* * *
The trial began sensationally with a false start.
Most of the first day was spent empanelling the jury. Not surprisingly, many prospective jurors sought to be excused and were. The trial was not only to be a long one, but harrowing also. As the five defendants rose to state their plea, John Travers gave a different response to the rest. They were all facing charges of murder, kidnapping, robbery, assault with intent to rape, and theft of a motor vehicle. The case against Travers was unanswerable as it was he who had the knife. He recognised the hopelessness of his case and pleaded guilty to the lot, which then made front-page news in the afternoon tabloids. The Sun ran with the headline, ANITA MURDER MAN GUILTY. The article went on, quite accurately but unnecessarily, referring to Michael Murphy as a ‘prison escapee’. The older Murphy brother had escaped from Silverwater Correctional Centre where he was serving a 25-year sentence for a string of burglaries and thefts. This was outrageously prejudicial and, probably, a contempt of court.
The next morning, I asked for the jury to be discharged and the trial be aborted. The rules of the court are designed to ensure there is a fair trial: fair to the prosecution and fair to the accused. In many situations, where the scales are even, they usually should be tipped in favour of the accused. Where necessary, if the rules are not observed, they are enforced by a higher court. A fair trial, although unlikely before this mishap, had become impossible. In the end, Alan Saunders QC did not oppose my application. Justice Maxwell reluctantly agreed and the jury was discharged. That was one of the very few procedural wins in the trial but, in the end, it counted for nothing.
I then asked for an adjournment for six months when, hopefully, the atmosphere would be less poisonous after such a long lapse of time. That received short shrift. The expression is ironically apt, given it owes its origin to the few minutes grudgingly afforded the criminal, about to be executed, to make his confession. Justice Maxwell granted an adjournment of one week only. That could achieve little or nothing, and the trial went on.
My application to discharge the jury was criticised as ‘obstructionist’ and ‘point taking’. The journalist’s error was probably not a deliberate one, but the damage done was substantial. I had bought the offending newspaper right outside the court gates in front of the Oxford Hotel. It may not be a surprise to know the atmosphere of prejudice was very high even before this incident. To those critics my answer is this: the very experienced judge had no hesitation in recognising the harm done and discharging the jury. Also, very significantly, Alan Saunders QC did not oppose that course of action, although his support was, to say the least, lukewarm. My real complaint was only being granted the short seven-day adjournment, which was a mere token.
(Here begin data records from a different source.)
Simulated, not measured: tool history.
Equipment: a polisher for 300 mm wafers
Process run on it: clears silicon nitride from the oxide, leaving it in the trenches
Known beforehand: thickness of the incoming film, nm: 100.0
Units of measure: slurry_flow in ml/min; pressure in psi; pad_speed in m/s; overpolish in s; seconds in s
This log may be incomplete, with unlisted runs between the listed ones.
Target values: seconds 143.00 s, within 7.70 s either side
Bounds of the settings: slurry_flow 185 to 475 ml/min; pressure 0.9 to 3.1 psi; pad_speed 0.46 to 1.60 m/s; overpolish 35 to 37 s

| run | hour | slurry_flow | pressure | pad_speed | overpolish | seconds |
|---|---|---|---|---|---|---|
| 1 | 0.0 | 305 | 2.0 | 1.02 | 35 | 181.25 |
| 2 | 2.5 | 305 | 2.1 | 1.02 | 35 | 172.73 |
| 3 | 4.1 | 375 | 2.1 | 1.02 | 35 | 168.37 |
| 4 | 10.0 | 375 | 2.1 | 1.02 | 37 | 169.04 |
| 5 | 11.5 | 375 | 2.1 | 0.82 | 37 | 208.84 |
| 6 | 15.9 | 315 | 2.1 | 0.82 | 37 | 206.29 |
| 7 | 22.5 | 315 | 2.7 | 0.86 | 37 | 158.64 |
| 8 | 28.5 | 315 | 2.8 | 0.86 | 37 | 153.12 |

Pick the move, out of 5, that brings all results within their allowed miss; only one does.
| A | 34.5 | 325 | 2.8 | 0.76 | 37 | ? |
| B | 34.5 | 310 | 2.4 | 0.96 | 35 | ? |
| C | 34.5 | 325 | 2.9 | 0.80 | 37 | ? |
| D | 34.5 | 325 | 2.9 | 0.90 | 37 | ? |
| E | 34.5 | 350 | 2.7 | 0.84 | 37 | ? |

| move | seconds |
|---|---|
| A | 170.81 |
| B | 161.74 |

An inevitable disadvantage in having the first jury discharged was having, again, to sit through the tedious hours of Alan Saunders’ opening address. The Crown Prosecutor’s opening address is not recorded. Sometimes these addresses are major, colourful productions promising the world and setting the stage. Sometimes they do not live up to that promise. From past experience, and just to be on the safe side, I asked Justice Maxwell to order Alan Saunders’ address to be recorded by the shorthand writers. His Honour declined my request. As an indication of how seriously we viewed the situation, the Public Solicitor retained a highly skilled private legal stenographer, Ms Nicola Burgess, to do the job for us. She sat behind me. It was hard going but she was able to produce for us a copy of the Crown’s opening address the next morning.
It was not my idea of bedside reading. Copies were available to other defence teams. The Crown neither asked for nor was offered one. That was the atmosphere at the bar table throughout the trial.
Opening the Crown case to the jury, Alan Saunders QC lived up to his reputation, describing in detail the callousness Anita Cobby suffered. He described Ms Cobby’s ordeal as ‘sustained degradation, brutal, unbridled lust culminating in one of the most savage brutal murders the State has ever known’. Any wonder the media called it the trial of the century.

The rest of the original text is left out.